Caution, warns a sell side analyst regarding homebuilder stocks, and the sector swoons.
As seen on Friday (Sept. 21), homebuilder equities took it on the chin in the wake of a downgrade from JPMorgan. The firm lowered estimates and ratings for five names. Of those downgraded, PulteGroup and MDC Holdings were lowered to underweight (generally viewed as a “sell” on Wall Street), while a trio of names — Meritage Homes, Century Communities and Beazer Homes — were taken to “neutral” from “overweight” ratings.
CNBC reported that the stocks as a group fell into low single-digit percentage points in the wake of analyst Michael Rehaut’s note, which downgraded the aforementioned names, saying that “we are becoming more cautious on the homebuilding sector” and “we expect the housing recovery to remain fairly tepid in 2019.”
For the builders themselves, orders are likely to soften into the back half of this year, while margins peak. As noted in The Wall Street Journal (WSJ), the permits are down around 6 percent.
However, beyond the confines of the builders (where the implication is that this is as good as it gets), what trends might be sussed out? The analyst(s) behind the JPMorgan note said that rising inventories of newer homes, tied to a slide in affordability, will hurt home prices. If home prices start to come down, that — of course — hurts the builders.
This might also hurt lenders. Yes, it might have to be a precipitous drop for banks to lose appetite for lending. Lower housing prices also mean less home equity, which shrinks an available lifeline of capital for homeowners. Cut off that lifeline, and might it be the case that consumer spending (on larger ticket items, of course) feels a jolt?
The mortgage rates are higher, too, which eats into affordability. The 30-year fixed rate is around 4.65 percent headed into the end of the month, per a weekly data update from Freddie Mac. That number is five basis points higher than the week before.
In terms of other numbers: Existing home sales slipped in August from last year in the same month, the sixth straight monthly decline. The seasonally adjusted rate, as determined by the National Association of Realtors, slipped by 150 basis points to 5.3 million homes annually. The sales pace was flat with July.
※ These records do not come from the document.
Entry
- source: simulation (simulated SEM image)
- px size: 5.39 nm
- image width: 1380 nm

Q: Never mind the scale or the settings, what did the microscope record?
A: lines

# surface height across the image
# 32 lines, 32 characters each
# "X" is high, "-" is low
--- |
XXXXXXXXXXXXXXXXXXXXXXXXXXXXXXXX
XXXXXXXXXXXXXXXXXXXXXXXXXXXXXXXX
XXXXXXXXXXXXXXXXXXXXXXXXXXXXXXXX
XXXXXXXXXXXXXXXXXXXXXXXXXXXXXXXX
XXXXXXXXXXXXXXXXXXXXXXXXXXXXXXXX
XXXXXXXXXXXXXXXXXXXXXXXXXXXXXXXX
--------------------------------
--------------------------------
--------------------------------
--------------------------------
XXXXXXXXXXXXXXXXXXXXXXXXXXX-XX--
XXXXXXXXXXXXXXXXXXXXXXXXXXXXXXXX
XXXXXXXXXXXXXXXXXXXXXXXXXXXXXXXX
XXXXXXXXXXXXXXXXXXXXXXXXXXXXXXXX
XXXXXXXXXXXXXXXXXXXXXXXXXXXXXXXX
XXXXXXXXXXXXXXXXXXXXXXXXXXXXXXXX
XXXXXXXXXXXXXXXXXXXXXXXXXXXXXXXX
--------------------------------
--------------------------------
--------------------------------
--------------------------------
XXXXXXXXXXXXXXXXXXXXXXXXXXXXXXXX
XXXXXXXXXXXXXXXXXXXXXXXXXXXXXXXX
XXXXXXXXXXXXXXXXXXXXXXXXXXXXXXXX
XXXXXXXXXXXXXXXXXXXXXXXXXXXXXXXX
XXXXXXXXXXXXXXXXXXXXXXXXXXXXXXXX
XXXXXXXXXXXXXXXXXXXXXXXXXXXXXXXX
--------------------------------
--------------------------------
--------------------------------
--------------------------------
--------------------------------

In terms of trends, “flat” and “down” are not what one wants to see if they are, for one, homebuilders or, two, people who want to sell homes and pocket gains that are sizable as they might be in a tighter market. The trend has been outsized, where nearly 80 months of gains seen in tandem with rising mortgage rates have priced at least a few buyers out of their desired markets.
The biggest trend afoot, however, may be the fact that job growth might decline to the levels of 150,000 jobs versus an average of 207,000 jobs logged monthly thus far in 2018, as JPMorgan noted. This indicates a slowdown in the “population growth” that can, in turn, sustain a robust housing market.
An analyst downgrade, then, can lead to a tale told that is larger than a few stocks.